Wednesday, June 29, 2011
Only bad news seems to be coming out from the markets. Greece default, high inflation, high interest rates hurting economic growth and corporate profits, Scams taking toll on governance, no big or small economic reforms by a government headed by the father of economic liberalization et all.
Pessimistic mood seems to be the order of the day. Investors are happier to put away their long term money in debt rather than equity. It’s just that equity investing for long term seems to be losing relevance. The feeling that you can invest tomorrow at lower price seems to be gaining momentum with every passing day.
What does all this mean for a person who is investing for long term? Dangerous frame of mind if such a person starts to develop such state of mind. It is during times like these in which the seeds of forthcoming rally are laid. You would have built up a sizeable chunk of equity holdings at low cost over a year or two of monthly SIP during such uninspiring markets.
For a serious investor who is investing with specific goals in mind 5-10 years away, such gloomy days can prove to be promising. You’ve just come across a period of time when you can quietly form a base of future fortune. In fact it is persistent equity investments during such period that you can look forward to getting a second earning member for your family.

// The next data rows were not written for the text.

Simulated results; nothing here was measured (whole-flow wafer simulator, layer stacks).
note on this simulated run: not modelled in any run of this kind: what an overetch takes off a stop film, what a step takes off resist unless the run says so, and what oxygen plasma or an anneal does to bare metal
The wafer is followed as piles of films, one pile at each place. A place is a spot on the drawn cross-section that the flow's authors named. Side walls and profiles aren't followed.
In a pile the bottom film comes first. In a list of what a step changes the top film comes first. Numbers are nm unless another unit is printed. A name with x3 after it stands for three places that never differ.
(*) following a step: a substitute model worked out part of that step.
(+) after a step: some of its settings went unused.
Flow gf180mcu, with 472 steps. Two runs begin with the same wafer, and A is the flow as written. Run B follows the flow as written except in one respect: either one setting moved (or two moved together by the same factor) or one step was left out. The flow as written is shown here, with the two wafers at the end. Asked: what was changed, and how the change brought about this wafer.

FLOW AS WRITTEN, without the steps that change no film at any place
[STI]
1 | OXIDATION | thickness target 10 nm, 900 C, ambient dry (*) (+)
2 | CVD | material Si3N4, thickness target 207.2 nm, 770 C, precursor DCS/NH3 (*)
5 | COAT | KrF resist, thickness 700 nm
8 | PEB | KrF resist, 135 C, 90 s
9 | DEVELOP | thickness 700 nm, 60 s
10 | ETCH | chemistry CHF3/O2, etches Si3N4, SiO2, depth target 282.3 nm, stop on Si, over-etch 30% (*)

We would like to re-iterate what we had pointed our in the 1st. part of the article:-
Don’t let market condition determine your asset allocation
It would be very tempting to divert your equity funds to high coupon fixed interest securities. We had said, “But abandoning equities now and moving to debt and cash would be a mistake.” In times like this it pays to keep the focus—on equities.
You will be rewarded for staying cool
It's not easy to step back for perspective when you are gasping for air as your portfolio value plummets. But any sensible long-term investor will tell you that bear markets are setting up the next bull market. They are also keenly aware that bull markets don't run forever. So it is only natural that in a volatile market investors should expect some short-term losses in their portfolios. Even a great company's stock can get banged around in a tough market. But that does not make you a loser (though you may look like one). While the old "buy and hold" mantra may seem like cold comfort at times like this, rest assured that it has a better long-term record than market-timing.
This too shall pass
However bleak the scene appears, it is not here to stay forever. Bargain valuations are available only in such times. But the key is to understand whether
such times are temporary or long lasting.
Till then “lagey raho”.
Sunday, June 19, 2011
It is an accepted fact that equity (stocks and MFs) have the power to deliver handsome returns over long time frame. However, many direct equity investors lack the ability to deal with the complexities that is required in dealing in stocks.
No expert is able to predict the right time to enter/exit a particular stock. There are innumerable stories of success and despair relating to stock market. The biggest hurdle for the direct equity investor is the buy list. It is the easiest thing to do. The key to making profits is “it is when you sell that counts.”
Indian equity markets are aligning to global markets and with increasing number of Indian corporates raising money from abroad, the factors affecting a particular company have become more complex, more varied and all the more difficult for an equity investor to comprehend. Media is agog with buy list daily. However, this freebie is fraught with too many risks. One of the biggest risks being biased advised being doled out. This is more applicable to investors who take buy decision based on “tips” given by brokers and experts. This noise creates a halo around a stock and more often than not an investor falls prey to such noise. The resistance to buy decreases as the price increases. Past (price) performance however compelling cannot be the guiding factor to buying a stock or a Mutual Fund.
One more reason why direct equity investors buy is that every body is buying. This is commonly referred to as herd buying. The basic assumption being that so many people cannot be wrong. The other reason being momentum buying. The information about most traded stock, stocks with high delivery volume and the stock which has risen most are daily published by business papers. This supports momentum buying. However, the fact that this momentum can wane as quick as it had rose is seldom factored in by buyers. Buying suddenly vanishes and investors are left with stocks quoting at a fraction of the price they were bought. It may go down to zero as well.
It is rather more easy and simple to choose a fund. The fund manager is more suited to build and manage a portfolio of stocks as he has far more resources --in terms of money, information and expertise—at his command.
Rather than compare performance of individual stocks against the fund, investors should pit their entire stock portfolio against the fund and see if their stock portfolio has been able to beat the best of the minds in fund management. 2.50% Fund management charge and your advisors fees are a small price for a far simple way to create long term wealth.